Issue No. 01 - January/February (2012 vol. 16)
DOI Bookmark: http://doi.ieeecomputersociety.org/10.1109/MIC.2012.10
Sam Madden , Massachusetts Institute of Technology
Maarten van Steen , VU University Amsterdam
In the past few years, many areas of computer science have been abuzz with talk about "big data." Although different people mean different things when they use this term, the consensus is that data volumes are exploding, and that new tools are needed to handle these volumes. EMC and IDC have released a series of white papers estimating that in 2009, there were 800 exabytes of digital data stored worldwide (1 exabyte = 1,000 petabytes = 1,000,000 terabytes; see www.emc.com/digital_universe). By 2020, they predict that this number will be 44 times larger, or 35 zettabytes. (According to blogger Paul McNamara, if all of humanity were to post continuously to Twitter, it would take one century before the total volume of tweets occupied 1 zettabyte! See www.networkworld.com/community/node/60897.) This flood of data is due in large part to the increased desire to collect, query, and mine logs, clickstreams, and other Internet-based data. This is increasingly true as companies look to monetize their data through targeted advertising, clickstream analysis, and customer behavior profiling.

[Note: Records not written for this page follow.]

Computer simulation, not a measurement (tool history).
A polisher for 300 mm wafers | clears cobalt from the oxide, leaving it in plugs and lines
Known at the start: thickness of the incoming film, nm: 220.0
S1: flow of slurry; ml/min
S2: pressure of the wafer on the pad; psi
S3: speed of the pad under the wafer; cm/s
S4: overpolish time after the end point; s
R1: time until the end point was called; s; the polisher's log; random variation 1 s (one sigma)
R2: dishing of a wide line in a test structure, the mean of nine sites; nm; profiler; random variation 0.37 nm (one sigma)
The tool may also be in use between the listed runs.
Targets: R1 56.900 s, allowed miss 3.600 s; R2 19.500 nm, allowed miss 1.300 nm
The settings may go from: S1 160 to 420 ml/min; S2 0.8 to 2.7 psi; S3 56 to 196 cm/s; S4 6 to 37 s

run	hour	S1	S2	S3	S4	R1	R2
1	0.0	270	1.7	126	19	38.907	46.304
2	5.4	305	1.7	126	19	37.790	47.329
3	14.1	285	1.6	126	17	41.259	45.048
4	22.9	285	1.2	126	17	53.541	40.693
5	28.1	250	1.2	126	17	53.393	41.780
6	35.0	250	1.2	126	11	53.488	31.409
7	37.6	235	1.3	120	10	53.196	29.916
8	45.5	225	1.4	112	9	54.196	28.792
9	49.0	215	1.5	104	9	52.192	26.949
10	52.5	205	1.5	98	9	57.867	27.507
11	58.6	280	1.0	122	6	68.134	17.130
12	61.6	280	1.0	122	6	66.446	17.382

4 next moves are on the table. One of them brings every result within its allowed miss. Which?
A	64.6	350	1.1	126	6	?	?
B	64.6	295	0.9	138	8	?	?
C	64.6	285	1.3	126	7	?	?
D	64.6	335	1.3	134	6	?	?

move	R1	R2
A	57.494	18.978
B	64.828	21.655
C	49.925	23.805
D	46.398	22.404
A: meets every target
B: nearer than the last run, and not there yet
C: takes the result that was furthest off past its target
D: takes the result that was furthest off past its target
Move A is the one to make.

Such data isn't just localized on a single machine but spread across many machines, which are often geographically distributed. This distribution arises as more and more datasets are available via the Internet, and as organizations themselves become larger and more geographically diverse. In addition, we're realizing the need to give users more and exclusive control over their own data, as witnessed by the privacy discussions that surround online social networks. Requiring distributed control on top of geographical distribution further complicates data management.
This demand for data processing has given rise to new technologies and techniques for Internet-scale data management. These include numerous "NoSQL" tools, designed to provide access to structured data without using a conventional relational database (often to address scalability or fault-tolerance concerns), as well as new relational systems aimed at operating at larger scales or higher rates than conventional databases. Additionally, researchers have developed several systems for accessing unstructured textual data, or heterogeneous and "semistructured" data spread across the Internet.
In this Issue
This special issue of IC presents five articles covering a range of technologies related to Internet-scale data management. Taken together, they give an exciting overview of recent developments in this space.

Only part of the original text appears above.